Hive is great for large scale data warehousing applications. In one of my recent projects I was handed over the interesting and challenging task of making Hive behave like an OLTP system i.e., support update and delete. To be more specific, the Hive database needed to be kept in near real time synchronization with multiple OLTP systems. In this post, I will discuss the high level features of the solution based on Hive custom input output format.
The Scenario
Imagine a national retail chain collecting sales data in the regional OLTP databases. Periodically, the data from multiple OLTP systems gets fed into Hive, which aggregates all the data. The data arrival is frequent enough so that Hive is in near real time synchronization with the source OLTP systems.
Essentially, every time a record gets inserted, updated or deleted in the source OLTP, it gets shipped to Hive. This process is also known as transactional replication. Here are the main issues I faced to meet the requirements and for a satisfactory solution.
- Since Hive can not be updated once data is loaded, how do we handle new inserts or updates on existing record.
- While writing, how do we decide whether a new incoming record is an insert or update and how to handle it in Hive. Hive does not have any notion of update or deletes.
- For a query, how do I ensure that only the latest version of a record is returned.
Database Schema
Here is the Hive schema for tables related to sales data. The incoming batch of data is loaded into the following staging table using Hive load statement.
CREATE EXTERNAL TABLE test.sell_stage ( sell_id BIGINT, acct_id BIGINT, change_ts STRING, create_ts STRING, payment_type_id STRING, status_id STRING, total_amt DOUBLE, batch INT, op_code STRING, store_id STRING, create_date STRING ) ROW FORMAT DELIMITED FIELDS TERMINATED BY ',' STORED AS TEXTFILE LOCATION '/user/pranab/db/stage/test/sell_stg';
The main table holding the sells data is as follows
CREATE EXTERNAL TABLE test.sell ( sell_id BIGINT, acct_id BIGINT, change_ts STRING, create_ts STRING, payment_type_id STRING, status_id STRING, total_amt DOUBLE , batch INT, op_code STRING ) PARTITIONED BY (store_id STRING, create_date STRING) ROW FORMAT SERDE 'org.apache.hadoop.hive.serde2.columnar.ColumnarSerDe' STORED AS RCFILE LOCATION '/user/pranab/db/data/test/sell';
This table is partitioned by store_id and create_date. Partitioning in Hive is like indexes in regular database. This table stores data in RCFile. RCFile is a columnar storage in HDFS.
A Naive Approach
If we execute Hive insert overwrite query, with the new data, it will simply replace the existing data in sell table with the new data.
But we want to add the new data without disturbing the existing data in the sell table. We could take the union of existing data in sell and the new data from sell_stg and then insert overwrite into the sell table.

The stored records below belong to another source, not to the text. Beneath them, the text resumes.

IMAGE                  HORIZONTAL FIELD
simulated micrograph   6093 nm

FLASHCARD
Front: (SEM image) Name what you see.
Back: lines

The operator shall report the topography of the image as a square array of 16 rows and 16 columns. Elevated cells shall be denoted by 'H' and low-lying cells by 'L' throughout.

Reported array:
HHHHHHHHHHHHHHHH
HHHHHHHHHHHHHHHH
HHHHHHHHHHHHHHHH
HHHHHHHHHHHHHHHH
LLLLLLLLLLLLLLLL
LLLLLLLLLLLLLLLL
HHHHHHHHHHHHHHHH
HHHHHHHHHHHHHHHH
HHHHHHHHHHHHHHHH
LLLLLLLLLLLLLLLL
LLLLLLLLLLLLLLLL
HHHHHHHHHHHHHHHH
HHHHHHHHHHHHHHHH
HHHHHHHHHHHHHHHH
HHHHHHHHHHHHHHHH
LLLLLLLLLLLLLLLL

The query will look something like this
INSERT OVERWRITE TABLE test.sell PARTITION(store_id, create_date) SELECT a.* FROM ( select ss.* from test.sell_stage ss union all select sd.* from test.sell sd ) a;
This works, but we still have a big problem.
The data in the sell table keeps growing and the idea of taking all the existing data and rewriting them back into the table does not sound very smart and will not scale.
A Better Way
The solution required the following changes
- Adding another partitions called version_id. There is a new version_id corresponding to one or more batches. As we will see shortly, this helps to add new data non intrusively without touching existing data
- Add new table properties designating primary key columns, the op code column and the version id column. Primary key column definitions are used to identify a record among exiting data.
- Add custom input output format and associated custom writer and reader. For an incoming record, the writer is responsible for to finding out if it’s a new record or update of an existing record. It’s also responsible for tracking the latest version of a record. The reader is responsible for returning the latest version of a record.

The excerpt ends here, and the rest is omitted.